UnitedStates-mitchell-1862-2

Ephemeral Confederate Arizona!
$350.00

Title


Map of the United States and Territories. Together with Canada etc.
  1862 (dated)     13.75 x 21.5 in (34.925 x 54.61 cm)     1 : 10000000

Description


This is an 1862 Samuel Augustus Mitchell, Jr. map of the United States during the second year of the American Civil War (1861 - 1865). Notably, this map illustrates the ephemeral Confederate Arizona Territory and is one of the first maps to include the newly formed Colorado Territory and Dakota Territory. This map captures one of the most volatile years in American history.
A Closer Look
Coverage embraces the United States from the Pacific Ocean to the Atlantic Ocean and from Canada to Mexico and the Gulf of Mexico. The lateral division of New Mexico and Confederate Arizona is particularly significant. Insets detail Hampton Roads, Norfolk Harbor, and Pensacola Bay - critical focal points of the Civil War: the naval battle between the USS Monitor and the CSS Merrimac (the first naval battle between ironclad ships) took place at Hampton Roads on March 8 - 9, 1862; fighting at Pensacola lasted from January 8, 1861, until November 23, 1861, with almost daily exchanges of cannon fire between Union and Confederate forces.
Confederate Arizona
Confederate Arizona was a territory claimed by the Confederate States of America from 1861 until 1865. The idea for an Arizona Territory appears as early as 1856, when the government of the Territory of New Mexico began to express concerns about effectively governing the southern part of the territory, as it was separated from Santa Fe by the Jornada del Muerto, a particularly unforgiving stretch of desert. The New Mexico territorial legislature acted on these concerns in February 1858, approving a resolution in favor of creating an Arizona Territory, with an east-west running border to be defined along the 32nd parallel. Impatiently waiting for Congress to approve the creation of the new territory, 31 delegates met at a convention in Tucson in April 1860 and drafted a constitution for the 'Territory of Arizona', which was to be organized out of the New Mexico Territory below 34th parallel. The convention elected a territorial governor and a delegate to Congress. Congress, however, was reluctant to act. Anti-slavery Representatives knew that the proposed territory was located below the line of demarcation set forth by the Missouri Compromise for the creation of new slave and free states, and they were not inclined to create yet another slave state. Thus, Congress never ratified the proceedings of the Tucson convention, and the Provisional Territory was never considered a legal entity.

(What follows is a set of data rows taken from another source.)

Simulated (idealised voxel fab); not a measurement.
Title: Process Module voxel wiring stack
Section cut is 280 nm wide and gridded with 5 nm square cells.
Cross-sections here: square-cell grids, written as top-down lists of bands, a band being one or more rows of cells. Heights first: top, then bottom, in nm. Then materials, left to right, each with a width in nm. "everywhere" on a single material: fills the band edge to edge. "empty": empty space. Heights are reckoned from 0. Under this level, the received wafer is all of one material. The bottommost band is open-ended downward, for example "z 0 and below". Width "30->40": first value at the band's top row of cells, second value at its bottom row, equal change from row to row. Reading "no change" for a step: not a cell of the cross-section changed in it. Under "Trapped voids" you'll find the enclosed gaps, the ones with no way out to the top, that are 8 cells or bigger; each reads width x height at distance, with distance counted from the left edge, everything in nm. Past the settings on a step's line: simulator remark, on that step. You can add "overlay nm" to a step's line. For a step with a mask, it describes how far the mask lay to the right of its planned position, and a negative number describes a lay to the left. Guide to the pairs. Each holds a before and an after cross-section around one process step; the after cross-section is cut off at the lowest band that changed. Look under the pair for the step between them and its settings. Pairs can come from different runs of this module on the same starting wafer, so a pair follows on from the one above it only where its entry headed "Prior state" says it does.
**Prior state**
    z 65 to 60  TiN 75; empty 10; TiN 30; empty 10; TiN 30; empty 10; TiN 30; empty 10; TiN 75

At the beginning of the Civil War, support for the Confederacy ran high in the southern parts of the New Mexico Territory. Local concerns drove this sentiment, including a belief that the war would lead to an insufficient number of Federal troops to protect the citizens from the Apache, while others simply felt neglected by the government in Washington. Also, the Butterfield Overland Mail Route (an overland mail and stagecoach route from Memphis and St. Louis to San Francisco) was closed in 1861, depriving the people of Arizona of their connection to California and the East Coast.

These factors led to the people of the southern New Mexico Territory, or the Arizona Territory, to formally call for secession, and a convention adopted a secession ordinance on March 16, 1861, with a subsequent ordinance ratified on March 28, establishing the provisional territorial government of the Confederate 'Territory of Arizona'. The Confederate Arizona Territory was officially proclaimed on August 1, 1861, following Lieutenant-Colonel J. R. Baylor's victory over Union forces in the First Battle of Mesilla, and the territory was officially recognized by the government of the Confederacy on February 14, 1862.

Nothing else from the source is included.